There are a wide range of stories in this collection and, while some are better than others, most are very good. The collection includes stories about Effie Gray and Dido Elizabeth Belle, two women whose lives I find especially interesting! (Other readers may recognize their stories from the recent films 'Effie' & 'Belle') The different narrators bring to life a variety of characters, with a variety of accents and backgrounds. This makes the audiobook version particularly great!
Donogue does a brilliant job of fleshing-out the characters that she encounters, through historical research. The moment where Mary Toft realizes that she is trapped and that her hoax is sure to be found out is unexpectedly moving. Donogue explores the way women's bodies are viewed and abused by society, bringing an uncomfortable conclusion to what would have otherwise been a silly little story. These themes are further explored in 'Cured' which recounts the first experimental attempts at female circumcision, and is very grim and unsettling!
The narration of 'My Last Rabbit' and 'Cured' are probably my favorites, as these are my favorite stories in the collection. However 'Revelations' also features a particularly good narrator with a strong Scottish accent.

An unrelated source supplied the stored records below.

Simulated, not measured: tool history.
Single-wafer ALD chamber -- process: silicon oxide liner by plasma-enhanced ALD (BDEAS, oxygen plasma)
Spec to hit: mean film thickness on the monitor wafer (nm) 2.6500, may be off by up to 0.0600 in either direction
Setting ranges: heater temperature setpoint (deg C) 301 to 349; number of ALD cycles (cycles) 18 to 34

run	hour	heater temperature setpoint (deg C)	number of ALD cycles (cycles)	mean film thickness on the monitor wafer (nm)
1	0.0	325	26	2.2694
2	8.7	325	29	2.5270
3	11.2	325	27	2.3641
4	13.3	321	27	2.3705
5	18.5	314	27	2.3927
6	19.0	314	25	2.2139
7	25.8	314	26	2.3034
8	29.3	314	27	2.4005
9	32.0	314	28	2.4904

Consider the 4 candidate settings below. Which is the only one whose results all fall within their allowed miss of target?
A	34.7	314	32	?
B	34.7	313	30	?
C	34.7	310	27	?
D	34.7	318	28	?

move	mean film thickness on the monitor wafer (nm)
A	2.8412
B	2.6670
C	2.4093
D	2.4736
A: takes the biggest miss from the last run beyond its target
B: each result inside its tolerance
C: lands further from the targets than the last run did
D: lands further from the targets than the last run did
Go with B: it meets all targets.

There are many emotionally charged stories in this collection and I found that many of the stories featured particularly moving scenes. It was exciting and interesting, but most of the stories seemed to be desired to inspire shock or outrage.
The description of historical injustices such as those within 'Dido' or 'The Necessity of Burning' really make an impact. Donogue includes comments after each story too, to clarify which details are invented and which are not, and in these sections she usually hammers her point home - just in case any of her readers are too dense to miss it.